The company generated US$6.5mln of revenue in the six months ended 30 September, versus US$4.2mln in the same period a year before. Adjusted underlying earnings (EBITDA) amounted to US$1.5mln, up from US$600,000 in the first half of 2018.
“Enteq has delivered progressive growth, both in revenue and adjusted EBITDA, for the third successive first half reporting period, with a particularly strong performance from international sales,” said Martin Perry, Enteq chief executive.
“Investment continues to be made into both new technology and strategic opportunities with the recent exclusive technology agreement with Shell significantly broadening the potential for Enteq. Despite a recent drop in the number of active rigs drilling in North America, Enteq is optimistic for growth as new technology and markets are introduced,” Perry added.
“The board is confident in meeting its full-year expectations,” he concluded.
In its outlook, the company said: “Despite a recent drop in the number of active rigs drilling in North America, Enteq is optimistic for growth as new technology and markets are introduced.”

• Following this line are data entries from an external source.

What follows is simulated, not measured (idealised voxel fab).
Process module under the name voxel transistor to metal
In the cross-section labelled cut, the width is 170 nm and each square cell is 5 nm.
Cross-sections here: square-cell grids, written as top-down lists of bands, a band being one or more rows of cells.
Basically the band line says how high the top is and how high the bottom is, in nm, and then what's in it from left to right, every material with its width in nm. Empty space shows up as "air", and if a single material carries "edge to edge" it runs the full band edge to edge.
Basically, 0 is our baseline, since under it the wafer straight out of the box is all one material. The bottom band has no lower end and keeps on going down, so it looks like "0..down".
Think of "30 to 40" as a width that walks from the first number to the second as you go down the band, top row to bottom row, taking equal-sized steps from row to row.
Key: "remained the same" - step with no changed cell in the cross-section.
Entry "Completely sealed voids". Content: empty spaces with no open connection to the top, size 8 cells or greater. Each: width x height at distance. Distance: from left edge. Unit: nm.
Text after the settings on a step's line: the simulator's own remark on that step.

The company ended the first half with US$10.7mln of cash and other balances, and it noted that a continuing strong balance sheet enables further investment opportunities.
Proactive analyst Ed Stacey said the results reflected “the company’s strategic initiative to increase international revenues”, which he expected to continue to grow going forward.
He added that Enteq’s new technology investments were expected to “contribute strongly to revenue growth in the period 2020-2022”.
In late-afternoon trading on Thursday, Enteq’s shares were 3% lower at 29.5p.